Chapter 2 Models for Limited Dependent Variables

2.1 Logit

Open the 2008 Cooperative Congressional Election Study dataset and recode some of the variables so that they will be appropriately coded:

use http://people.umass.edu/schaffne/cces08.dta
recode cc316c 2=0 3=., gen(stemcell)
recode cc307 2=-1 3=0 4/5=., gen(pid)
recode v243 6=., gen(ideology)
ren v213 education

The logit command in Stata works similarly to the regress command. You begin your line with logit and then list the dependent variable followed by your independent variables. An alternative to logit is probit, which works similarly, but assumes a different variance.

logit stemcell pid ideology education

It is important to keep in mind that the coefficients are not easily interpreted in the way that OLS coefficients are. You can ask Stata to give you odds ratios instead of coefficients by adding , or to the end of your logit command.

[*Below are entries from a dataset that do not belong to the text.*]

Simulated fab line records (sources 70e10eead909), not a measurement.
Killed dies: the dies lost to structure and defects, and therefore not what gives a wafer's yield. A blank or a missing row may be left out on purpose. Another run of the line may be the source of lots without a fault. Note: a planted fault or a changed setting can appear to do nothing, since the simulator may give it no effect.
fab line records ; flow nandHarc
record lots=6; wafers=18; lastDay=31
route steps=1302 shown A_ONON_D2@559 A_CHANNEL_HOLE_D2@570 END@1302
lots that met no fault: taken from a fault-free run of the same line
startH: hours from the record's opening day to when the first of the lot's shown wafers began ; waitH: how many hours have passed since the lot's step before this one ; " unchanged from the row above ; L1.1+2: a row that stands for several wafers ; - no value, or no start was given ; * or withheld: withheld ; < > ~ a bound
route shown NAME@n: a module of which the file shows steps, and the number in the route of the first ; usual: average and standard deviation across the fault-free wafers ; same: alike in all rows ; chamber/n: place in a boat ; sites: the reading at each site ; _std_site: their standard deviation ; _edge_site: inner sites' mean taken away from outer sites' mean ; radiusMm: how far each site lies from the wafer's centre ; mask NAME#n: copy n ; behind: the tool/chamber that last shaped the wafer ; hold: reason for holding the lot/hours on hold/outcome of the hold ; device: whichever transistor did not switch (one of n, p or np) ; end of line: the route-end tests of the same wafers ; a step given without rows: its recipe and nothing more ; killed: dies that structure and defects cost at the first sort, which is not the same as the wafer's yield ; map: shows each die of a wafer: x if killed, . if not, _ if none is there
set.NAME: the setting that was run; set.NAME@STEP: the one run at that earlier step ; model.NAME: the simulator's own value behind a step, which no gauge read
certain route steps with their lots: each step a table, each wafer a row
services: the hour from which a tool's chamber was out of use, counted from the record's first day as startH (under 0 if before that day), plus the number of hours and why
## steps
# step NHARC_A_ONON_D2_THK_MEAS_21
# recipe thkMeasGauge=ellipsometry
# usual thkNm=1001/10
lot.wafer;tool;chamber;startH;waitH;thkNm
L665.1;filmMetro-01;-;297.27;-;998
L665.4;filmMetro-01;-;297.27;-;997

logit stemcell pid ideology education, or

You can interpret the odds ratios a bit more easily. For example, you could interpret the odds ratio on education to mean that for each additional unit increase on the scale education, an individual’s odds of supporting stem cell research are 1.16 times greater. Or, perhaps slightly more intuitively, for each additional education category, an individual’s odds of supporting stem cell research increase by 16%. When you ask for odds ratios you don’t get an intercept, since the intercept doesn’t have an odds ratio.

Now, let’s return to interpreting those coefficients. While odds ratios are fairly easy to calculate, they probably aren’t the best way to talk about the effects of the coefficients. More ideal and easy to understand are predicted probabilities. You can generate and plot these using the margins and marginsplot commands.

First, margins will return a list of predicted probabilities under different conditions that you can specify. For example, if you wanted to know the probability that an individual who is “very liberal” on the ideology measure and average on the other covariates would support funding for stem cell research you could use this command:

margins, at(ideology=1)  atmeans

Note that there is a .98 probability that this individual would support funding for stem cell research. Also note that the command gives you a 95% confidence interval for that prediction.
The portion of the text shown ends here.